Being a mother means so much to me. More than I could have ever dreamed. I am so thankful for having the opportunity to be a stay at home mom. I am thankful for those moments I have with Hayden that I cannot even put into words.
Hayden loves books. He will climb up in the chair in his bedroom and just flip through his books. I joined a children's book club so that I can get him books throughout the year that will grow with him. This week Trever has been working so hard that he has been getting home from work pretty late. He makes it home just in time to read Hayden a book and to put him to bed. I was doing laundry and I could hear Trever reading to him from "Oh David" and Hayden was just laughing at everything he was saying. I just stood outside of his bedroom door just listening and smiling at my son just laughing with this deep belly laugh at everything his daddy was saying. Those are the moments that I cherish. Those are the moments that make me so proud to be a wife and a mother.
When Hayden drinks his milk either first thing in the morning or just before bed, he pulls at his hair. The child's hair is so wild because of this. Some of it is straight and the other parts are curly. I am constantly trying to brush it to make it look half way decent. Anyway, he now wants me to sit with him on the couch so that he can run his fingers through my hair as he drinks his milk. He wants me to lay down in his lap so that he can do this. How can I not? Again it is moments like this that make me love him more than I could possibly love anyone.

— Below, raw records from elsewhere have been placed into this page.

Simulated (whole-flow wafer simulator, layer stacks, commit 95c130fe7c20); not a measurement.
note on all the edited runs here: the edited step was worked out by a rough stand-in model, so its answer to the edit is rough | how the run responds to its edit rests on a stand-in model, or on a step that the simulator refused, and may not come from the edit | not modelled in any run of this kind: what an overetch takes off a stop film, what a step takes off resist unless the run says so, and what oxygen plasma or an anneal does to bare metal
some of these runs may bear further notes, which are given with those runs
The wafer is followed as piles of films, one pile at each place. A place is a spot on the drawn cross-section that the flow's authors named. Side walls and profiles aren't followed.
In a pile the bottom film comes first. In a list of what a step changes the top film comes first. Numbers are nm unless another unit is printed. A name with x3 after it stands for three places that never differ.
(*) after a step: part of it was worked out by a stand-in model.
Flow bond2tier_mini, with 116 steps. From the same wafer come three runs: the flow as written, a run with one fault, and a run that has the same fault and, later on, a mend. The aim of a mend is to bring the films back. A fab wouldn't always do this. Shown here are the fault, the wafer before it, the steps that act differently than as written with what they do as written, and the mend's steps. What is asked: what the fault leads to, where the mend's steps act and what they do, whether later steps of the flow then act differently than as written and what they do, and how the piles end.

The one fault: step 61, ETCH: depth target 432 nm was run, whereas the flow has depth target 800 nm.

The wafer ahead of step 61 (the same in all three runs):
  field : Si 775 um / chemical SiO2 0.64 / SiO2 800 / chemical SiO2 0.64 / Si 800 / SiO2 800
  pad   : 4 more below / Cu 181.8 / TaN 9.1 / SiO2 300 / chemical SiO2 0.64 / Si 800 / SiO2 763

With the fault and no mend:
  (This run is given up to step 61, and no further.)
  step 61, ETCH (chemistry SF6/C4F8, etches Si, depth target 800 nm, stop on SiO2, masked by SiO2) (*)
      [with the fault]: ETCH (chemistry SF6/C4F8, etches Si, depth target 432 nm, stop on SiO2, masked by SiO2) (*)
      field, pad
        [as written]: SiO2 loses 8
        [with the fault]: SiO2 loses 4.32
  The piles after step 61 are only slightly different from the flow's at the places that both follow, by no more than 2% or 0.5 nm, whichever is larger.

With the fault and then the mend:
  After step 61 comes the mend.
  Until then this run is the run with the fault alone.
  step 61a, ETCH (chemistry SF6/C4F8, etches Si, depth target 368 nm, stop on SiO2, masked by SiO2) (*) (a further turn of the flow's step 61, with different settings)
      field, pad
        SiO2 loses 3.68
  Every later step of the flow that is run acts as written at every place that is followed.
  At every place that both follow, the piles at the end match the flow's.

I have always heard that a mother's love is unconditional and I now know what they mean. I love being in the club of mothers and I love having a little boy to cherish for the rest of his life.
1 comment:
Oh how those moments are cherished. There's nothing better than cuddling with your son and reading or watching a cool cartoon. What I really love is when Ryan crawls in my lap when I'm holding Alex and says, " momma you have two sweet boys" I just hug and kiss them so tight. I know these moments won't last forever.